According to the decision of the AGM, the members of the Company’s Board were paid monthly remuneration and meeting fees in 2020. The remuneration decided by the AGM in 2020 remained unamended compared to the year 2019. According to the decision of the AGM, the monthly fees of the Board members are the following: the Chairman of the Board be paid EUR 5 000 per month, the Vice Chairman be paid EUR 4 000 per month, the Chairman of the Audit Committee of the Board be paid EUR 4 000 per month in case he/she does not simultaneously act as the Chairman or the Vice Chairman of the Board, and other members of the Board be paid EUR 3 250 per month. In addition, the AGM decided that the Chairmen of the Board and Board’s Committees are paid a meeting fee of EUR 800 per meeting and the members of the Board and Board’s Committees are paid a meeting fee of EUR 400 per meeting in addition to the monthly fees. In 2020, all remuneration were paid in cash.
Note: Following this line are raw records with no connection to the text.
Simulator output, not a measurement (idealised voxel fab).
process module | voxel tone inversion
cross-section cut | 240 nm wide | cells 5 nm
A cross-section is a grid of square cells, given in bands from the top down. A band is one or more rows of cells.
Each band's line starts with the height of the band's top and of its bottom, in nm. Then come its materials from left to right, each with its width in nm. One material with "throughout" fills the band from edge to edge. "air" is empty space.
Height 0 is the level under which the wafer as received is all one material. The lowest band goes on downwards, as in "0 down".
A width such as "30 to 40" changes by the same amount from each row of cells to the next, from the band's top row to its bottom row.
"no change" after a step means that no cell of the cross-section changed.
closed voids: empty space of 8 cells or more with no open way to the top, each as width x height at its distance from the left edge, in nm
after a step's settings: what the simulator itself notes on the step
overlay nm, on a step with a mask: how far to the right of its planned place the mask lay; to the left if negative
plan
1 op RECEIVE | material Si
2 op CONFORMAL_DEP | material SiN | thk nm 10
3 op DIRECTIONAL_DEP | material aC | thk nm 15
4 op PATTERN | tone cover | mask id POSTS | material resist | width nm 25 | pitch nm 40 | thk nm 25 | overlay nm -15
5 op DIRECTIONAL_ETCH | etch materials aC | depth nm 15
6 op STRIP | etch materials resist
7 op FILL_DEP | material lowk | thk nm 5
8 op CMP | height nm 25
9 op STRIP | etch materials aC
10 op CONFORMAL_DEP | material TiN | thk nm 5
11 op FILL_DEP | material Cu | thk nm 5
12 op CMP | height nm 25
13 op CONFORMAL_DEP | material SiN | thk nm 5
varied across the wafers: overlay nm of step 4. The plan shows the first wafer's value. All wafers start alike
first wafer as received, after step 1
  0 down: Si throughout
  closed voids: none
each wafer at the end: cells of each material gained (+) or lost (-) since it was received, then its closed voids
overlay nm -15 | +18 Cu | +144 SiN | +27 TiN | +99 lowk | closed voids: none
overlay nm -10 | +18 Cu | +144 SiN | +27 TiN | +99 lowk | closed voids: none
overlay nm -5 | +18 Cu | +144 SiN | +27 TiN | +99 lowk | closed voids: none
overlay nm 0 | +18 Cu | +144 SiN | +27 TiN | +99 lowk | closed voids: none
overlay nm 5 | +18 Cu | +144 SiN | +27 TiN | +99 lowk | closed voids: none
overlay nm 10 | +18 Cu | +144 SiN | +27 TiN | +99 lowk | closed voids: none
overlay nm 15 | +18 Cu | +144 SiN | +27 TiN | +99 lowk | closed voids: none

The Remuneration Committee of CapMan’s Board convened twice in 2020 to decide, among others, on matters concerning the remuneration of the Company’s CEO and other management. Based on the preparation by the Remuneration Committee, the Board resolved on a new long-term incentive programme, in which the CEO of the Company is included. In addition, the Board decided to shorten the term of the previous long-term incentive programme by approximately one year and pay the reward accrued by the end of the term. The Board decided on short-term incentive rewards to the Company’s management which were paid in March 2020, as well as, on short-term incentive programme for the financial year of 2020. In accordance with the Board’s previous decision in principle, the CEO was not included in the short-term incentives in 2020 or 2019. The Board has outlined that the CEO’s variable remuneration is to be based mainly on long-term incentives in the Company’s current situation. The Board has not made adjustments to the fixed remuneration or benefits of the CEO in 2020.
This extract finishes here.